Immediate questions should arise; who on the southern plantations devised the ‘codes,’ how were they disseminated, who made the quilts, where did they get the time and fabrics to do so, how were ‘messages’ in quilts spread from one slave community to another, why were more normal means of communication not used to convey the same information? Were abolitionists’ quilts hung outdoors in all weather, and at night? Were black centred log cabin quilts really a sign of a safe haven? These are just a few of the questions that might be asked about this romanticized, unsubstantiated, illogical ‘history’ purporting to reveal secret codes in quilts.
What would happen if a Southern sympathizer hung a black centred log cabin quilt outdoors? In the four-block quilt called ‘What If...?’, a child’s bedwetting requires his mother to wash and dry his quilt, observed by runaway slaves hiding in the bushes. Believing the ‘message’ in the quilt they approach the house, where the southern sympathizers hold them at gunpoint and await the arrival of the slave catcher. Unaware of the tragedy, black and white children play together until the slaves are marched away in chains.
The book at the center of the controversy, Hidden in Plain View, A Secret Story of Quilts and the Underground Railroad by Raymond Dobard and Jacqueline Tobin (1999), offers no documentary evidence that the theory advanced is valid, cites no independent sources, and offers in illustration newly made quilts. Names of the patterns shown and described as ‘codes’ in the book are known to have originated in the 20th century. Moreover, embellishing the experiences of African-American slaves with fictional information denigrates and denies the history of these enslaved people.
Quilt historians in the United States have researched quilt patterns and pattern names extensively, paying particular attention to the patterns named in the volume as ‘codes’ used by slaves. For example, among those patterns are Double Wedding Ring, and Monkey Wrench. The first has never been found in mid-19th century quilt formats, and the tool called a monkey wrench was invented just before the Civil War, far too late to have been a model for a ‘code’ quilt block design. And a Star block is identified as related to the song ‘Follow the Drinking Gourd’ (i.e., North Star), which also has a dubious history. Fragments of the song were collected by a folklorist in the 1920s, and appear to have only a tenuous and unproven connection to the 19th century.
The book’s theory hangs on a slender thread, a single ‘family story’ narrated by an African-American woman in Charleston, South Carolina, whose business was selling quilts in a local marketplace, and the interpretation given it by the white teacher of Women’s Studies at the University of Denver (Colourado). The book describes a series of quilt block designs supposedly created by slaves, the names of which suggested ‘codes’; interestingly, the block called Underground Railroad is not among them. No surviving quilts supporting the theory have been found; no other African-American families have come forth to attest to similar ‘code’ tales in their own families, and no ‘freedom quilts’ are mentioned in the thousands of narratives from former slaves, recorded during the 1930s.

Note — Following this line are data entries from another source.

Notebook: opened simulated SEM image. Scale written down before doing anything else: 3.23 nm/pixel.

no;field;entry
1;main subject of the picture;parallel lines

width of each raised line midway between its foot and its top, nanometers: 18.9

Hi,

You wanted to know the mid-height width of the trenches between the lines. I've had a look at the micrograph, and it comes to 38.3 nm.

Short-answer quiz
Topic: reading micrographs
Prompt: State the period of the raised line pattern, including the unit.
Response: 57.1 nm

These considerations have not deterred the popularizers, who have seized on the story as a way of involving the emotions of quilt makers, school children, the press, and the general public. The story has taken on a life of its own, adding dimensions as it gathers strength. Like kudzu, an insidious and destructive vine introduced into the United States as a food source, but which now covers over seven million acres of fields, trees, even buildings in the American South, the Underground Railroad quilt ‘myth’ has expanded in many directions. And truth has been an early casualty.
There are a number of children’s books fixed on the idea of ‘freedom quilts.’ A popular sampler series of Underground Railroad patterns, complete with fictional stories for each block, has been released by a well-known quilt instructor. Reviewers of her book preferred to believe the legend of ‘quilt codes,’ and embraced the idea that the patterns given were of Civil War vintage despite scholarship to the contrary. In 2002 the National Security Agency in Annapolis, Maryland, mounted a cryptology exhibit, including a display of ‘coded’ quilts. There are myriad websites featuring mathematics fun, art projects, and social studies activities for classroom use. There are periodic public quilt exhibits that include Underground Railroad quilts, often citing Hidden in Plain View as an historical and validating source. And the family of the woman (now deceased) interviewed by Tobin has developed a lecture series and a museum, for which they sought government funding.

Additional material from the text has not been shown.